48 Hours Exploring Montevideo Uruguay

Exploring Montevideo should be on every travelers list, when visiting either Buenos Aires Argentina or Colonia Del Sacramento Uruguay. With ...

Exploring Montevideo should be on every travelers list, when visiting either Buenos Aires Argentina or Colonia Del Sacramento Uruguay.

With only a weekend to spare in your itinerary, you can explore the often overlooked gem that is Montevideo. Here’s what you can experience in just 48 hours exploring Montevideo.

How To Get To Montevideo

Other than by air, there are two main routes to Montevideo. For those coming from Colonia Del Sacramento it’s a two hour bus ride. Buses run every 30-60minutes from Colonia to Terminal Tres Cruces in Montevideo.

For those coming from Buenos Aires as part of a weekend getaway or visa run, there is the Terminal Buquebus in Puerto Madero. The Buquebus is a large high speed catamaran that takes a little less than 2 hours to reach Montevideo.

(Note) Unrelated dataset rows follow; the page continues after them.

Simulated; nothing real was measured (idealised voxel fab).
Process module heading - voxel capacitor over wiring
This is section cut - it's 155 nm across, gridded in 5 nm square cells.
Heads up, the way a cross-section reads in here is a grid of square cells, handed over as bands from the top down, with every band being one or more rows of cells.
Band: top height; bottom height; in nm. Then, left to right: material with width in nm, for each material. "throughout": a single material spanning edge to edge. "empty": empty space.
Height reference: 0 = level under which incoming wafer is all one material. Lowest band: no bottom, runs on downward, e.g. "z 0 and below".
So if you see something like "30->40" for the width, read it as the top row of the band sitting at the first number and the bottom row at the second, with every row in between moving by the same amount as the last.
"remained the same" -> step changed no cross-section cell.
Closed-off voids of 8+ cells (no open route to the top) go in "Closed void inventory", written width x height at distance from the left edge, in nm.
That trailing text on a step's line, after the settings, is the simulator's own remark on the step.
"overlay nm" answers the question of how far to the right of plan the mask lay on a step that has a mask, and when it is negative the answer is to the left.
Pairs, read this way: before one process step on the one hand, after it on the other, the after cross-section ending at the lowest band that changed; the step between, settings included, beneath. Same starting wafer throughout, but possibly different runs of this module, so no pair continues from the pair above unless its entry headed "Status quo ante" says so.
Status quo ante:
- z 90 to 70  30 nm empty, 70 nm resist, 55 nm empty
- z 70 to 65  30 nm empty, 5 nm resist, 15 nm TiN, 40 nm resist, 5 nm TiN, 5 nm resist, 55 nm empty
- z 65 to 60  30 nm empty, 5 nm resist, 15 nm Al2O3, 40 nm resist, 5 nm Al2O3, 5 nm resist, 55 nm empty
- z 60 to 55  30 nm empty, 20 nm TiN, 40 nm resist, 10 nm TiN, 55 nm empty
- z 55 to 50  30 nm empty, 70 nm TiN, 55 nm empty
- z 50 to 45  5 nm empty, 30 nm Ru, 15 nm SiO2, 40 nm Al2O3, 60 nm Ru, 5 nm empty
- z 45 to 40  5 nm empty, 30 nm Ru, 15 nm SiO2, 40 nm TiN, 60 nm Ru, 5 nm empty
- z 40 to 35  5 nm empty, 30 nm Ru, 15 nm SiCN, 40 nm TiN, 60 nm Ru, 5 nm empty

If like me you can’t be bothered with bureaucracy and paperwork, a trip to Uruguay on the Buquebus is the easiest method to renew your visa for Argentina.

Return packages are available with onward travel to Colonia by bus for those looking to spend longer in Uruguay and see more before returning to Buenos Aires.

Currency In Montevideo Uruguay

Uruguay’s currency is the Uruguayan Peso. If you are traveling to Uruguay from Argentina with its hyper inflation, you may be surprised by prices.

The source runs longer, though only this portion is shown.